The historical archdiocese of Brindisi was promoted from a diocese in the tenth century. The territory of the diocese of Ostuni was added to it in 1821. The archdiocese lost its status as metropolitan see in 1980.
According to a local legend, the first Bishop of Brindisi was St. Leucius, about 165, who later underwent martyrdom. There is no historical proof for early beginnings of Christianity, except the account given by Arnobius of the fall of Simon Magus, who according to him withdrew to Brindisi and cast himself from a high rock into the sea.
The Diocese of Brindisi at first embraced the territory comprised within the present diocese of Oria. In the tenth century, after Brindisi had been destroyed by the Saracens, the bishops took up their abode at Oria, on account of its greater security.

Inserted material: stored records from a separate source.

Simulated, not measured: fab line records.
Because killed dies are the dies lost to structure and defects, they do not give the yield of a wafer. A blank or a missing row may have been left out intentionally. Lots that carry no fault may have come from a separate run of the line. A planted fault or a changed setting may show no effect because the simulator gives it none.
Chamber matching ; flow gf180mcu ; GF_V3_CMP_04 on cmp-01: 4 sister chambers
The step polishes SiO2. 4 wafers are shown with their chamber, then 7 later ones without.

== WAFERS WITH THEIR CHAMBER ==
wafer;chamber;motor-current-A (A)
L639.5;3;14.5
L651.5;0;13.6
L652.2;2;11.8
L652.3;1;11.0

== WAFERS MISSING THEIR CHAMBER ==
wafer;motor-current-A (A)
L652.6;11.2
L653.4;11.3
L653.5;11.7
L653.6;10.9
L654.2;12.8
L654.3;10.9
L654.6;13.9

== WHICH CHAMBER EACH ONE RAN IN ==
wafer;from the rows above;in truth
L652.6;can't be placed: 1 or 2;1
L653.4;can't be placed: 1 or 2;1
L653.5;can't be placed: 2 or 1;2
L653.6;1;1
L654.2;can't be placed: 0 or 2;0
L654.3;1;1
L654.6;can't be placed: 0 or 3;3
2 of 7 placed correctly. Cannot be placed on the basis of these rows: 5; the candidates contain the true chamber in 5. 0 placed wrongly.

From 1572-1591, during the tenure of the Spanish Bishop Bernardino de Figueroa movements were made to separate Oria as seat of a new diocese. This occurred in 1591, with Vincenzo del Tufo being appointed the first bishop of Oria in 1596. In the reorganization of the dioceses of the Kingdom of Naples in 1818 Brindisi was combined with the Diocese of Ostuni, formerly its suffragan.
Brindisi has been an archiepiscopal see since the tenth century. The ancient cathedral was located outside the city, but in 1140 Roger II, King of Sicily and Naples, built the present cathedral in the centre of the city.